Real Food is Better
Have you ever tasted something fresh from a garden and had the revelation that you've been missing out on the real flavor of a food because the stuff from the grocery store just never made the grade? It's the "So that's what it's supposed to taste like!" moment. Since we started this project I've been having moments like that more and more often.
So many of the commercial products we buy have been optimized for yield and shelf life while flavor fell by the wayside. The moment of tasting something with all the flavor you've been missing can be overwhelming.
Take bay leaf. Not long ago I was discussing our farm plans with a chef, and told him we are going to be growing bay laurel. He looked puzzled and explained that he always added a bay leaf or three to soups, but it was more a ritual than anything else because you really can't tell if it added anything to the flavor. I explained that fresh bay leaf has to be used carefully: the aroma and taste is rich with cedar and citrus oil overtones. Three fresh leaves added to a full pot of chicken noodle soup will overwhelm any other flavors. We'll be taking him samples in a few weeks so he can find out for himself just how good bay can be.
I had another of those moments just a few days ago. During one of our planning trips out to the property Amanda picked a bag of sassafras leaves. The picture at the top of this post is part of them, freshly washed, but not yet sorted.
Sassafras leaf (shown freshly washed in the banner pic) when dried and ground, is filé gumbo: the ingredient that defines gumbo as a dish. I grew up in Southeast Texas basically within walking distance of the Louisiana border. The food culture there is deeply rooted in traditional Cajun. I was under ten when I first learned to make gumbo. I've always thought of filé as an earthy, slightly rich spice that adds base-notes to a dish, resembling oregano in its flavor profile.
A few days ago that all changed. I sorted and dried the sassafras leaves. The smell as they were drying was interesting, but nothing amazing. Then I put them into the processor for grinding and the smell of the broken edges hit me. The familiar earthy tones are still there, but sitting on top of the earth is a smell that can only be described as incredible. There are hints of green tea, bergamot (think Earl Grey), honeysuckle, and sweet lemondrop candies.

The gumbo is done. I ran a simple, standard batch of turkey & sausage pretty much the same recipe I've been using for more than four decades. I intentionally kept the spice level low so I could see what the fresh filé gumbo did.

It is a game changer. The depth of flavor, the complexity is something I've never experienced before. I used half as much as I normally would, and the sassafras is a dominant flavor.

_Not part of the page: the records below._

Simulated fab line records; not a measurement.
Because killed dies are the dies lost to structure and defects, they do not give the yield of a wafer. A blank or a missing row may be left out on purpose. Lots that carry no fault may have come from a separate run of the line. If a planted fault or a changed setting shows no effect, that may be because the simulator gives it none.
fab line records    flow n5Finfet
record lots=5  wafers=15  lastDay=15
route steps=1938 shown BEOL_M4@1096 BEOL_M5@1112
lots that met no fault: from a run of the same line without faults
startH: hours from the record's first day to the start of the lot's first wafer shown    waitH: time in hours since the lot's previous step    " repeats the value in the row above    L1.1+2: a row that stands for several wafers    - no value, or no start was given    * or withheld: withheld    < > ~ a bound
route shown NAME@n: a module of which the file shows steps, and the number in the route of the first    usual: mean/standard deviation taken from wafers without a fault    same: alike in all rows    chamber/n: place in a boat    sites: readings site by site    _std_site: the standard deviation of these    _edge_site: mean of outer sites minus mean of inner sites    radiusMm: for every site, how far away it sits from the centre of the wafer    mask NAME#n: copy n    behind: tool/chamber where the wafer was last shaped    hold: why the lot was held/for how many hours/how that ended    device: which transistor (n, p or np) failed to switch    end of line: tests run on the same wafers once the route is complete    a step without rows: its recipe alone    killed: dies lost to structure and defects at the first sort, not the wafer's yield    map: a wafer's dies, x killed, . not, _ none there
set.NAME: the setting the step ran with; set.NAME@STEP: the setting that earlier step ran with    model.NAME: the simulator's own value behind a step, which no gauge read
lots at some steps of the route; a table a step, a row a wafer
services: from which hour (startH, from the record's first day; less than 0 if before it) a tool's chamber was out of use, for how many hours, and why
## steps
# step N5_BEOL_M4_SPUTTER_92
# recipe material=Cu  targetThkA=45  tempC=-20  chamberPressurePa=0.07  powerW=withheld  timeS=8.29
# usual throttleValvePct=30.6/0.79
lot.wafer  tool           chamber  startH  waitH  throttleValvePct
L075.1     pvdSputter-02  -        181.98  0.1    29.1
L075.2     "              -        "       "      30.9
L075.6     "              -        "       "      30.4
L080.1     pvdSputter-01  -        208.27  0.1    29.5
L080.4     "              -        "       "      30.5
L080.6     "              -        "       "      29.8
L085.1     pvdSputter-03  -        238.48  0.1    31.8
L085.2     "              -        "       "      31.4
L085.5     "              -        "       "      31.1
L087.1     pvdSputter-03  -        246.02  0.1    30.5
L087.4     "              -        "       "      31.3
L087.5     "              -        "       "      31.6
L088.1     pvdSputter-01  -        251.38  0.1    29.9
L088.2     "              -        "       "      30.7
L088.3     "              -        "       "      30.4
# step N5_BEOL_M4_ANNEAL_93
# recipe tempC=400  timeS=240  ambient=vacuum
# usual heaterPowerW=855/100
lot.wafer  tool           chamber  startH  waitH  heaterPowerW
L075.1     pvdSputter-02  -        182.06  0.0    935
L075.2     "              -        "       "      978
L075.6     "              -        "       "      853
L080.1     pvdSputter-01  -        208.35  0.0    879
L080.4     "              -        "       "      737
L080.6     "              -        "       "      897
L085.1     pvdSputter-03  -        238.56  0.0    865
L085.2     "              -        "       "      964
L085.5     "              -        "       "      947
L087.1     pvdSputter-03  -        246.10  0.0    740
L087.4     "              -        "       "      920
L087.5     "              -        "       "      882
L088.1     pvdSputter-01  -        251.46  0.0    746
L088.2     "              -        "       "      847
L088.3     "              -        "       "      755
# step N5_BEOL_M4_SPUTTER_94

And more than that - filé is a thickener. It is supposed to be added toward the end of the cooking so it can thicken the soup, in the same way that arrowroot thickens hot and sour soup. With commercial powder, it normally takes at least an hour to truly see a change, with the full effect happening overnight. This thickened in seconds, within a minute I was a little afraid I'd actually added too much.
I think this may be the best gumbo I've ever made.